Matching sample

Enny Cruz

Join Date: Jun 2016

Posts: 6
#1

Matching sample

14 Jun 2016, 09:47

I am doing a matched case control, I have my cases (27964) in one dataset and my possible controls (2900000) in another one.
I would like to match the cases based on date (dnoutcome) and place of birth (id). both files have these information and an unique identifier. I would need 10 matching controls for each case.
How can I find a matching sample? My controls sample have to be unique for each case.
Could I do it using Stata.
Thank you
Tags: None
Clyde Schechter

Join Date: Apr 2014

Posts: 29959
#2

14 Jun 2016, 10:34

Do you really have a place of birth variable named id, and then some other variable for a unique identifier? I'd lose my mind trying to keep that straight through a code file. So I'm going to use your dnoutcome variable, and call the place of birth variable birth_place. I'll call the unique identifier in the file of cases uid_case, and that in the file of possible controls uid_control. (They must have different names: if they currently don't, rename at least one of them.)

Code:

use cases, clear joinby dnoutcome birth_place using `controls', unmatched(master)
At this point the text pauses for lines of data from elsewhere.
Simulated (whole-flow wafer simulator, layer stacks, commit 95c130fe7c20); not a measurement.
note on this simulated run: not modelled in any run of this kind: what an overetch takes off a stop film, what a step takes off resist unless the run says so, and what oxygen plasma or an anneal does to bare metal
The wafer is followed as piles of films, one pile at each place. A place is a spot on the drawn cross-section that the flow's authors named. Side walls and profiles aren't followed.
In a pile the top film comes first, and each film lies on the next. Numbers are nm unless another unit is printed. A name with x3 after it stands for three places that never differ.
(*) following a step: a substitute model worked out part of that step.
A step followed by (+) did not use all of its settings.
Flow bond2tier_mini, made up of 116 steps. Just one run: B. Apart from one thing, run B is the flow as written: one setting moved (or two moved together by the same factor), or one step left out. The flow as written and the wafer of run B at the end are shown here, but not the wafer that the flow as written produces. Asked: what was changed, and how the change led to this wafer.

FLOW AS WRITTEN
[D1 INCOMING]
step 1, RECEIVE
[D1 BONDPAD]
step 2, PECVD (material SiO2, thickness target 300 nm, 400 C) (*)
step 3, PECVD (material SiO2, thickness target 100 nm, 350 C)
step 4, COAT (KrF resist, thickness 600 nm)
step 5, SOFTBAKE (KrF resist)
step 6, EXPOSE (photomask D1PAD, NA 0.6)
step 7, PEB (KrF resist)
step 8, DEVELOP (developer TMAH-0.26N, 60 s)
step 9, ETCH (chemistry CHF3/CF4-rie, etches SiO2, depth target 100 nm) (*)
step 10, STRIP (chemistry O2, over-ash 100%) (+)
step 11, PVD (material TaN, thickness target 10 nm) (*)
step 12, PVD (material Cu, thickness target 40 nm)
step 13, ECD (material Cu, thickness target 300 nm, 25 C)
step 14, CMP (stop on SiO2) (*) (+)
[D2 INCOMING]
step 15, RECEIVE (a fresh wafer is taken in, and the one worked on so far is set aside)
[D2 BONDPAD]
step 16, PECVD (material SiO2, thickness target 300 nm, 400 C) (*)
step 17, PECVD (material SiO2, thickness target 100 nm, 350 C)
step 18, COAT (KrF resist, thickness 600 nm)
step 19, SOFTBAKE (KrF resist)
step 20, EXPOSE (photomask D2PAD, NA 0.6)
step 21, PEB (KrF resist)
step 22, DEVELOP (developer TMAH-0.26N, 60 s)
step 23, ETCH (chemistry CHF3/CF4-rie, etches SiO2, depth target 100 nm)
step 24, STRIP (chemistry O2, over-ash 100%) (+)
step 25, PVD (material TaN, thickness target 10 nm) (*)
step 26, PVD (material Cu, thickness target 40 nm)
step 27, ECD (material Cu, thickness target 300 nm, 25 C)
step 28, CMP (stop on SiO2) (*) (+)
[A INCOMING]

At this point, your data in memory will have each case matched up with every potential control that has the same values for dnoutcome and birth_place. Now you need to weed it down to 10 per case. Often people will have other criteria for selecting the "best 10" matches, such as nearest possible in age, or same gender, or something like that. If you want to restrict further in this way, you can add gender to the variable list in the -joinby- command, and you can restrict on age by following the code above with -keep if abs(age_control - age_case) < my_age_range_threshold-. If there are no such criteria, and you just want to pick them at random, you can do:

Code:

set seed my_lucky_number_here gen double shuffle = runiform() by case_id (shuffle), sort: keep if _n <= 10 drop shuffle

Notes:
1. It is possible that some cases will not have 10 satisfactory matches, and even possible that some will not have any.
2. This assignment is sampling with replacement, that is, different cases may have some (or all) the same controls matched to them if the cases agree on birth_place and dnoutcome. If you don't want to "re-use" controls in this way, it can be done but the code is much more complicated.
3. If your data sets are very large (several millions of observations), a single double-precision random number may be insufficient to determine a unique sort order in the second block of code. In that case, also do -gen double shuffle2 = runiform()- and change -by case_id (shuffle), sort:...- to -by case_id (shuffle shuffle2), sort:...-
1 like
Comment
Enny Cruz

Join Date: Jun 2016

Posts: 6
#3

14 Jun 2016, 10:53

Hi
Thank you very much for your support
I do not want to re-use my controls. Could you help me with the more complicated code?
Please
Comment

Clyde Schechter

Join Date: Apr 2014
Posts: 29959

14 Jun 2016, 11:15

Try this:

Code:

use cases, clear
joinby dnoutcome birth_place using `controls', unmatched(master)
set seed my_lucky_number_here
gen double shuffle = runiform() 
by case_id (shuffle), sort: gen control_num = _n

// LOOP OVER CASES
levelsof case_id, local(cases)
gen byte surviving = 1
foreach c of local cases {
    // RETAIN FIRST 10 SURVIVING CONTROLS FOR THIS CASE
    replace surviving = 0 if case_id == `c' & control_num > 10
    
    // ELIMINATE THOSE CONTROLS FROM CONSIDERATION FOR LATER CASES
    levelsof control_id if case_id == `c' & surviving, local(to_kill)
    foreach tk of local to_kill {
        replace surviving = 0 if case_id != `c' & control_id == `tk'
    }
    drop if surviving == 0
    
    // RE-NUMBER REMAINING CONTROLS
    by case_id (shuffle), sort: replace control_num = _n
}

Note: I don't have a useful set of data available to test this on, so I may have left some typos in there. I hope not.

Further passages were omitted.